I bought this game a few years ago, because the PC version also comes with a download of the Android version, and at the time, my phone was still just about capable of playing games, and I was interrested to see what stuff of interest might exist in the world of pre-paid phone games (a subject I'll get back to later). It's an RPG in which the battles take the form of match-three puzzles, but there's surprisingly a lot more to it than that.
When you enter a battle, the enemies will be at the top half of the screen, and the bottom half wil be filled with gems. Clicking any gem makes it disappear and also deals a little damage to the enemies. Getting three or more in a row makes all of the lined up gems disappear and deals more damage. After playing a while, you'll also get spells, which have various effects like damaging the enemy, healing you, or changing what's happening in your little gempit. Each spell has an associated colour, and to charge a use of the spell, you have to click or line up a certain number of gems in that colour. Around the same time as you get spells, you'll also get special gems. These are different-looking gems, each only appearing as a certain colour, and they all have special spell-like effects when cleared as part of a line.
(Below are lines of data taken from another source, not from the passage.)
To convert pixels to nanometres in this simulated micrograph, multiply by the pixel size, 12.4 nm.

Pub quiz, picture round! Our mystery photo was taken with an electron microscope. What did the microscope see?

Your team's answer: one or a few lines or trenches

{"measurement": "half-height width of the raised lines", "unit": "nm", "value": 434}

Aside from battling, the main gimmick of the game is its one-dimensional dungeon design. You traverse the overworldby just clicking the name of a location you want to go to, but in dungeings, you can go backwards and forwards. Every step you take has a chance of causing a random encounter. This could be a battle, a trap, a travelling merchant, a fishing hole, or one of a bunch of other things. So, the main point of difficulty is resource and stat management. And there are a lot of both of these things. You've got items, experience points, coins, leaves, fish, lottery tickets and more. This might sound overwhelming, but they're all introduced very gradually so you aren't overwhelmed.
Some of you might also be thinking that this sounds a lot like a free-to-play game with dark patterns and so on, and I do agree: while playing it, I was heavily reminded of the time I've spent in the past playing Immortal Taoists. There is, however, one important difference that I've already mentioned: this is a game that you buy, and which contains no microtransactions. The problem with free-to-play games that are structured like that isn't just the cost of the microtransactions themselves, but the fact that the developers are financially incentivised to design the games in such a way as to make the microtransactions more attractive: make it possible, but tedious to make progress, give players daily login bonuses so they're hooked on comig back to the game, and so on. It's known as "Dark Patterns" in game design.
Using Immortal Taoists as the example, because it's the game of this type with which I'm the most familiar, the setting draws new players in, and the carrot of endless character progression is what keeps them coming back and either watching ads or paying money. It is endless, too. The "Live Service" nature of the games means they can always raise the grapes every time player get close to grabbing them (the player is Tantalus in this analogy, and the game developer is Tartarus). Magicus offers all the positive stuff those free-to-play games, but without the negatives: dying in a dungeon is a very minor setback, you're only shown new equipment when you're at least a significant part of the way to being able to obtain it, and above all: you're given a singular long-term goal at the start of the game (obtain seven magic orbs to save the land from monsters), that has a clear and definite endpoint. I kind of wish there were more games like this! There are interesting elements in free-to-play games, but they're poisoned by the psychologically harmful structure of those games.
There's other positive things I can mention about the game, too: its cute low polygon count graphics, your lovable companions and the slowburn bond that grows between them, the fact that though it's a first person game where your character is never shown, it's still canonical that your character is a woman, reflected in the equipment you can obtain and more interestingly (though only occasionally), in the attitudes various characters have in addressing you. Anyway, I definitely recommend Magicus, it's a unique, interesting, charming, and fun little game, and you can get it from DLSite for an absolute pittance.